Separated a couple of months - now what? Advice needed from an expert!(3 Posts)
I am going to book an appointment with a solicitor but wondered if anyone could give me any advice about what I might expect from my situation.
I left my husband nearly two months ago. He was a good husband but I had fallen out of love with him. I didn't have entirely appropriately - I developed an inappropriate friendship with another man (NOT sexual) which I did tell my husband about. We tried counselling etc and many other things. There were many other factors that contributed, neither of us are perfect, but the point I'm making is that I left the marriage and he did'nt want it to end (not sure how this has an effect on things).
Anyway, he refused to leave the marital home, so I have rented close by. We have an 11 year son and spend half and half with him, which is working reasonably well.
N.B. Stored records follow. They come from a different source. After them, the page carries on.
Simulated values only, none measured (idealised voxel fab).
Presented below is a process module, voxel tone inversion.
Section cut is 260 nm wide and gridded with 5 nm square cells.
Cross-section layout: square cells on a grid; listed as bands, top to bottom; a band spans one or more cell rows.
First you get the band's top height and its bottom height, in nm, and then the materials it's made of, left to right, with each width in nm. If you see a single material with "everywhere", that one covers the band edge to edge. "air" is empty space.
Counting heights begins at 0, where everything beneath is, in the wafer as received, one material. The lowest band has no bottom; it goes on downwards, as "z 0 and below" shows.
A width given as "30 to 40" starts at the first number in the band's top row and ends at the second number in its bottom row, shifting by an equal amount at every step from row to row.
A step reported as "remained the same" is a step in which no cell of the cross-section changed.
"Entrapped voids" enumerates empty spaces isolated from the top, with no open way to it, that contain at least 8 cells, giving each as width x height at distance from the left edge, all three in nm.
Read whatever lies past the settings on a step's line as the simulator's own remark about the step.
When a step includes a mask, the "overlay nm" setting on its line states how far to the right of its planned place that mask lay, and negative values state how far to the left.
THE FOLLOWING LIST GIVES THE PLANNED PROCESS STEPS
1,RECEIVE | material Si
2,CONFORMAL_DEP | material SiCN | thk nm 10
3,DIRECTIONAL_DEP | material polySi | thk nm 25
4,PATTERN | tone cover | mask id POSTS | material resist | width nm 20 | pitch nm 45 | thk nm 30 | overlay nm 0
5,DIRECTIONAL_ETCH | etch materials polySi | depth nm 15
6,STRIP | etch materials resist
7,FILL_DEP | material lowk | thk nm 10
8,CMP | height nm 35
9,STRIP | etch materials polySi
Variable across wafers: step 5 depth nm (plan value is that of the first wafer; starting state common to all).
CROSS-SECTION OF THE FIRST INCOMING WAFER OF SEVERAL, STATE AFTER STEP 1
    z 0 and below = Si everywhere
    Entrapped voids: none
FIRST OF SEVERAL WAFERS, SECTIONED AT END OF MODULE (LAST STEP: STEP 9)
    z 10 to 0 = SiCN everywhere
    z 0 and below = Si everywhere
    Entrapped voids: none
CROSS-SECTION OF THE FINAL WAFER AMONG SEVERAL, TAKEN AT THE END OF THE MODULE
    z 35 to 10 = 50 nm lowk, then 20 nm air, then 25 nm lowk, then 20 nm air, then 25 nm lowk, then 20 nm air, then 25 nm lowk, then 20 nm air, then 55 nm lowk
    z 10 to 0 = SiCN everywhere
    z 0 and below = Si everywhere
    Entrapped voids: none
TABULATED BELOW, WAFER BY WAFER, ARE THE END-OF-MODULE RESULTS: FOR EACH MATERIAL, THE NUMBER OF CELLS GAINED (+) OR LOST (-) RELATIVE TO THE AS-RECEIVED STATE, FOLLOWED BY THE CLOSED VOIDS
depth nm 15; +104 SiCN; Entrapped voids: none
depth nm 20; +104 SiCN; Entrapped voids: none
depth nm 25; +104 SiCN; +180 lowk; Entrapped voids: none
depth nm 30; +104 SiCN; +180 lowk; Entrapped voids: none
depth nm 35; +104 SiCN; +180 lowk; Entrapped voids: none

We both work full time and earn similiar amounts(approx 30 thousand each). We jointly owned a home for 13 years, married for nearly four years. My husband has a very good pension started since aged 25 (now 40) and I have had a pension for four years. When I moved out, we halved our savings. I then used my half to put down a deposit on my rented place, and completely furnish it.
My husband and I are reasonably amicable, but I feel very much that its a case 'I have left and thats that'. He talks about halving the value of what is in the marital home (which is now on the market) but when I ask for anything, he tells me to buy it myself. We are planning on splitting the equity in the home when its sold (should be about 30k each) but basically, that is it. We are not paying each other maintenance as we are sharing care of our son. I also give him half the child benefit.
What can I reasonably expect to happen in terms of any settlements or what should be happening now financially?
also meant to say - he is paying the bills for the marital home, and i am contributing to the mortgage, as well as paying my rent. I am in the fortunate position that my sister is currently staying, and contributing to my rent.
I'm a specialist family lawyer (ie a divorce solicitor).
Professional rules prohibit me from giving advice on website discussions. But I hope that some general comments might help. You say that you are going to book an appointment with a solicitor - very good first move, but so long as they really know all the options to help you resolve your situation in the way that is right to you. I strongly recommend that you locater a solicitor via www.resolution.org.uk/
One of the first things to consider is not what the outcome will be, but how do you want to achieve the final outcome - do you want a bitter battle or do you wish to try and preserve some dignity and working relationship with your husband (especially for the benefit of your child)? I presume the latter.
Therefore, it's importnant that your solicitor should be able to discuss with you options which include mediation and collaborative law process (full details via www.resolution.org.uk/).
Also, although I'm a solicitor, I know that the "legal system" (ie. court proceedings) seldom provides the best solution and lawyers do not know all the answers. So, I also strongly recommend locating a solicitor who has experience of working with non-legal professionals such as family consultants/life coaches/Counsellors and independent mortgage/financial advisors. These non-lawyers can help you save financial costs (ie. legal fees) and emotional costs (ie. upset)
Hope this helps, sorry I can't be more specific on this discussion site.